Although he would likely protest the label, Harry McCawley was in real terms an educator.
Having known Harry for a number of years as a local history buff and being a Columbus native myself, I enjoyed Harry’s newspaper stories of colorful people and events, many of which I recalled as part of my early life.
So, when Harry called me in 1994 at my work at Columbus East High School to find a teacher to lead a student research project, I could tell he was taking his passion for history to a new level of involvement. I told him I would be interested in how the project might work. A few days later he and then-editor John Harmon came to East to outline the envisioned collaboration between The Republic, the Bartholomew Historical Society and a class of 11th grade English students.
The project would challenge 26 to 30 students divided into groups of three or four, with the help of adult mentors, to identify local stories that were an important part of Columbus’ earlier decades when we were a smaller town with close-knit families with common — although not always squeaky clean — values.

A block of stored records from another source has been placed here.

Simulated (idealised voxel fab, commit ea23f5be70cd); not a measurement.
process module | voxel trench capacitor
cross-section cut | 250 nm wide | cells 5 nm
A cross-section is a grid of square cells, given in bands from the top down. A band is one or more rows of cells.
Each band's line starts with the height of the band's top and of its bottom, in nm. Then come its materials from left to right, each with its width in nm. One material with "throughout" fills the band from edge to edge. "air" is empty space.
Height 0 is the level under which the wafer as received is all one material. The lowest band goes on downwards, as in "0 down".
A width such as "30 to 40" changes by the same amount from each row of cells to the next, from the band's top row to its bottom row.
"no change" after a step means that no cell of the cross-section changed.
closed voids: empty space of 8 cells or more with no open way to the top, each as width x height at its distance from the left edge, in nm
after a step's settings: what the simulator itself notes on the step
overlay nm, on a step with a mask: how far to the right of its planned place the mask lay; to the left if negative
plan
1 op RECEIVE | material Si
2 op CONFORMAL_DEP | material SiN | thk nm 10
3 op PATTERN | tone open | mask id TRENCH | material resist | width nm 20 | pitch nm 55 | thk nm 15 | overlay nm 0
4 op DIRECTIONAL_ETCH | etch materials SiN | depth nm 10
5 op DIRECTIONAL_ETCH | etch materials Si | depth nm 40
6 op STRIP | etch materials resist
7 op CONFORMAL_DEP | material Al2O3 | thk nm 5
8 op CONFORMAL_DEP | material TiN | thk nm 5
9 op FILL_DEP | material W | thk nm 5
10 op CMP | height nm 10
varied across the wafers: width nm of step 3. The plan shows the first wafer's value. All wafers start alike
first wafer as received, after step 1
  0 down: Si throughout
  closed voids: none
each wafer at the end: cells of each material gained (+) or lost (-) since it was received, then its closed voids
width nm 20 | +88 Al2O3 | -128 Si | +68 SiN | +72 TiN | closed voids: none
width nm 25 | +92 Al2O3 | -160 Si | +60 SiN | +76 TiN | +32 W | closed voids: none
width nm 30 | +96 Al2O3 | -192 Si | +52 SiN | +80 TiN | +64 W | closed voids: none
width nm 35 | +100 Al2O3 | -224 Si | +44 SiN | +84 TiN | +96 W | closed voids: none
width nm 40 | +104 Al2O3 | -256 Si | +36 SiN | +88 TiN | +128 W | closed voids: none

My role was to facilitate the work by getting approval to have students leave school (with supervision), find their topic in the archives of the newspaper clip files and the records of the Bartholomew County Historical Society. We had no luxury of Internet searching in those days. The major piece was to locate interview subjects who would give the resulting papers the real flavor of journalistic investigation. The culminating event would be a community presentation of the research.
We all agreed to take the risk and jump in with vigor. Harry was the resource for any void we needed to fill in. He was a magician in finding people who knew first-hand accounts of the history the students were chasing down. He sent them to Sam Simmermaker to get the details about the building of Memorial Gym, to Henry Blessing to relate the era of the Francis Comfort Children’s Home, to Naomi Jackson to tell what she as a block captain did to enforce blackouts during World War II air raid drills. So many knowledgeable people told their personal stories to a wide-eyed, often incredulous generation that Harry wanted to educate.
For four years between 1994 and 1997, Harry, along with colleagues at the newspaper, the Historical Society, a supportive Columbus East Principal Phil Houston and scores of storytellers in our town gave a whole crop of young learners an experience they could not get from a book in the classroom. Harry’s idea to capture local history by loosening the bonds of traditional learning showed us he knew how to educate.